When Keith was unable to pay the Jamaican workers, she said, they were given land on both sides of the railroad. Residents constructed homes, established businesses, and built roads from coconut husks without support from Costa Rican authorities. They cultivated cacao fields and fished as a means of sustenance.

"All of these lands were swamp lands. It was inhospitable," Brown said. "This was not an easy place to live, but we persevered and we made of it this wonderful, beautiful place it is today."

Afrotribal sovereignty under threat in Costa Rica

Costa Rica has declared the land along the Caribbean sea line, long home to Afrotribal communities, as belonging to the state.
Costa Rica has declared the land along the Caribbean sea line, long home to Afrotribal communities, as belonging to the state.  © Voces del Caribe

A turning point came in the 1960s and 1970s, when Costa Rica began building roads and expanding access into the area.

"All of our people – our parents, grandparents – say when those Costa Ricans came, they saw a whole community of happy Black people just prospering off the land, fishing, and they began to make these laws," Brown said.

These included a 1977 maritime zone law, which declared the land along the Caribbean sea line as belonging to the Costa Rican state – without prior consultation with the Afrotribal communities living there.
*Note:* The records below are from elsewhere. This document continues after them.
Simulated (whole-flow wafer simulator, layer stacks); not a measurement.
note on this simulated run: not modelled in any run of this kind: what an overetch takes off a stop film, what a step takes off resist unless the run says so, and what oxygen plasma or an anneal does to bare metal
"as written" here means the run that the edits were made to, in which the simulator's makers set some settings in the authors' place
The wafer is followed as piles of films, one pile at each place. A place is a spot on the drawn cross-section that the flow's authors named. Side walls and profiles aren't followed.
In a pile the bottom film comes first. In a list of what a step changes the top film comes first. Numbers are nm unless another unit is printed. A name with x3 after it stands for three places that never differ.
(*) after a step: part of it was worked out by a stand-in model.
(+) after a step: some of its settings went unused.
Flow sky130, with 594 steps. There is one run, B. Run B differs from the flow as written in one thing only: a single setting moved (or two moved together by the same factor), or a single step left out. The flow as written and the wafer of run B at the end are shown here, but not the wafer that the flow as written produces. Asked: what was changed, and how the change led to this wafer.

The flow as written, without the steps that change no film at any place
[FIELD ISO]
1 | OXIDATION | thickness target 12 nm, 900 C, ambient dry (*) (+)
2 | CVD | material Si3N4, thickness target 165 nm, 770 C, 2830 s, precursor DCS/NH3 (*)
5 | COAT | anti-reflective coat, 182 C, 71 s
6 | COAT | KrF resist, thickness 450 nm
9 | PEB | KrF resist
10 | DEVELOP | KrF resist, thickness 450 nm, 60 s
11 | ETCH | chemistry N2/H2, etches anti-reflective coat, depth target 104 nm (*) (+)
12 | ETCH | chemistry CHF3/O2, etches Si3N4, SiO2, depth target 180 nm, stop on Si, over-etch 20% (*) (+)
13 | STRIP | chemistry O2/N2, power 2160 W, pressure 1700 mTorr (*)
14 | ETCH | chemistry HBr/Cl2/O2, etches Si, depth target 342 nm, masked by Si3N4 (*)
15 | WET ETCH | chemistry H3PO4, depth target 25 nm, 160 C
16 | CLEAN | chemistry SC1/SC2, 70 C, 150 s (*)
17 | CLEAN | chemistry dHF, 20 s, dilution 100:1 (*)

The law also severely limited the ability of people living in Caribbean coastal communities to do repairs on their homes and other structures.

"On the beach, in the weather, if you don't do reparations in a year, your house is going to fall apart. So, most of the members of our community, we have all been criminalized," Brown said.

The 1977 law set the stage for the demolition orders in place today, giving the state the legal justification it needs to destroy homes and businesses.

"I was born in 1983, and I still remember what our home was like when we still had much of our sovereignty. That has just disappeared completely," Brown recalled.

"For us growing up, it was very clear: there's us and there's them [the Costa Ricans]. I kind of grew up in a sort of apartheid."

Further threats to Afrotribal land rights in Costa Rica

Afrotribal communities in Costa Rica have a long tradition of environmental stewardship.
Afrotribal communities in Costa Rica have a long tradition of environmental stewardship.  © Voces del Caribe

The Costa Rican state is accused of engaging in a host of other methods to displace Afrotribal people, often under the guise of human rights or environmental protection.

In 2019, the country's supreme court issued a ruling upholding the conversion of Afrotribal farmlands into reservations for Indigenous Peoples who did not live in the coastal area and had no prior documented history of conflict with people of African descent.

On top of that, the last six national parks created in Costa Rica – Tortuguero National Park, Barra del Colorado Wildlife Refuge, Pacuare River Forest Reserve, Limoncito Wildlife Refuge, Gandoca-Manzanillo Wildlife Refuge, and Cahuita National Park – resulted in the displacement of existing Afrotribal communities.

According to Brown, the selection of these areas for environmental protection was no coincidence due to Afrotribal communities' long tradition of land stewardship, which she contrasted with people of European descent's legacy of ecological destruction.

"It's just so bizarre that a people who have no consciousness with nature are the ones defining how we should live and using that rhetoric of environmental protection," she reflected.

The fight to save Costa Rica's Afrotribal communities

Afrotribal communities in Costa Rica are seeking international support and solidarity in the fight to protect their homes from destruction.
Afrotribal communities in Costa Rica are seeking international support and solidarity in the fight to protect their homes from destruction.  © Voces del Caribe

Brown – whose ancestors built the railroad and cultivated the lands along Costa Rica's Caribbean coast – described the government's treatment of Afrotribal communities as mentally and emotionally traumatizing.

"It's insulting, and then you get that sense of your lack of worth, the nothingness from whence you came," she said.

"We just live in great fear always. It doesn't matter how hard I work or what I do, my child is not going to inherit his own place."

Frustrated by failed efforts to achieve justice within the domestic political and legal systems, Afrotribal representatives are turning to international forums in the fight to protect their communities and encourage Costa Rica to comply with its human rights obligations.

Brown said the next step is seeking an order from the Inter-American Court of Human Rights, which is based out of San José, to protect Afrotribal communities under threat by Costa Rica.

Costa Rica's Afrotribal communities argue they are subject to protections under International Labour Organization Convention 169, which affirms the "rights of ownership and possession of the peoples concerned over the lands which they traditionally occupy" and states "free and informed consent" is necessary in cases of relocation. Established in 1989 and ratified by Costa Rica in 1993, the convention applies to Indigenous as well as tribal groups.

"We do need that order of protection against Costa Rica, and for us to get that, the world needs to know what they're doing," Brown said.

The dire situation facing Afrotribal communities runs up against Costa Rica's global reputation for promoting peace and environmentalism, a narrative Brown says tells only part of the story.

"All the good deeds Costa Rica does, it's by moving us out of the territories," she insisted.